Machine Learning at Scale: Getting Models to Production
For organizations, getting machine learning (ML) models to production and into the hands of customers has been a significant challenge. According to reports in Venturebeat and redapt, almost 90% of the models that data scientists build never make it successfully to production.
This is extremely unfortunate because machine learning initiatives are supposed to solve real-world problems. If a machine learning model fails to reach customers at scale, it fails to:
- Take a shot at the problem it was intended to solve.
- Get feedback about the accuracy of the solution and hence improve with time (the essence of ML).
There are several reasons why getting models to production is a challenging task. I will highlight and elaborate on the top four issues below.
Issue 1: Background and Training
Data science is an evolving field that ushers in candidates from diverse backgrounds. The tools used to train data scientists in boot camps and in academia to build models are often a poor fit for production use. It’s usually up to the individual to learn specific tools for tasks like containerization (e.g. Docker) or API creation (e.g. Flask). While these tools show promise in a data scientist’s environment, it’s sometimes not clear for them how to deploy into production. Furthermore, parallelization or other kinds of performance-efficiency coding require complex system architectures, and data scientists do not necessarily learn these skills before they join industry roles.

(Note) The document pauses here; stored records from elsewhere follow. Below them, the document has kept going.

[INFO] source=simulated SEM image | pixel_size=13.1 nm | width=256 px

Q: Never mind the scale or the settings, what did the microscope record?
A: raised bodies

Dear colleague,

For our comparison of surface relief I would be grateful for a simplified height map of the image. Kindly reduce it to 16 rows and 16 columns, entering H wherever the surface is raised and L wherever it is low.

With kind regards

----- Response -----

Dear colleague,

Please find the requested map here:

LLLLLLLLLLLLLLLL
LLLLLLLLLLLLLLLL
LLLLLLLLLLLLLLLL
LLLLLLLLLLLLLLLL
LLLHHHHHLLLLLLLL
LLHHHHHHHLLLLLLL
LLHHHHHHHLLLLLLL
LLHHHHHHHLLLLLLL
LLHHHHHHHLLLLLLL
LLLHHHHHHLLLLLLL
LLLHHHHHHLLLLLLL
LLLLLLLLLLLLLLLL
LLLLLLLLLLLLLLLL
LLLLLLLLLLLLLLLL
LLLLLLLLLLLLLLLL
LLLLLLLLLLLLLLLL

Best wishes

Organizations have tried to solve this problem in two ways: 1) hire a full-stack data scientist, or 2) create a team that pairs data scientists with software engineers. Full-stack data scientists are unicorns who can take a data-driven concept from identification/ideation to prototype building and execution. They are also responsible for measuring the impact of their data science feature and continuously improving it over time, with a heavy emphasis on addressing challenges in the production environment. These are the senior data scientists who have gone through the journey and have increased their skill sets over time, learning new tools and encountering production challenges at different organizations.
“If you’re concerned about scalability, any algorithm that forces you to run agreement will eventually become your bottleneck. Take that as a given.”
— Werner Vogels, CTO Amazon
A hybrid approach seems to work best where there are few full-stack engineers and a combination of data scientists and data engineers with software engineering skills in a data science team. Even hiring one full-stack engineer is a considerable challenge. An alternative option might be upskilling data scientists with cloud platform (architect) certifications and getting teams focussed on delivery. Even though not every data scientist might enjoy software development-driven learning, it is increasingly becoming a necessary skill set, particularly if data scientists want to get their models running in production without having to depend on others.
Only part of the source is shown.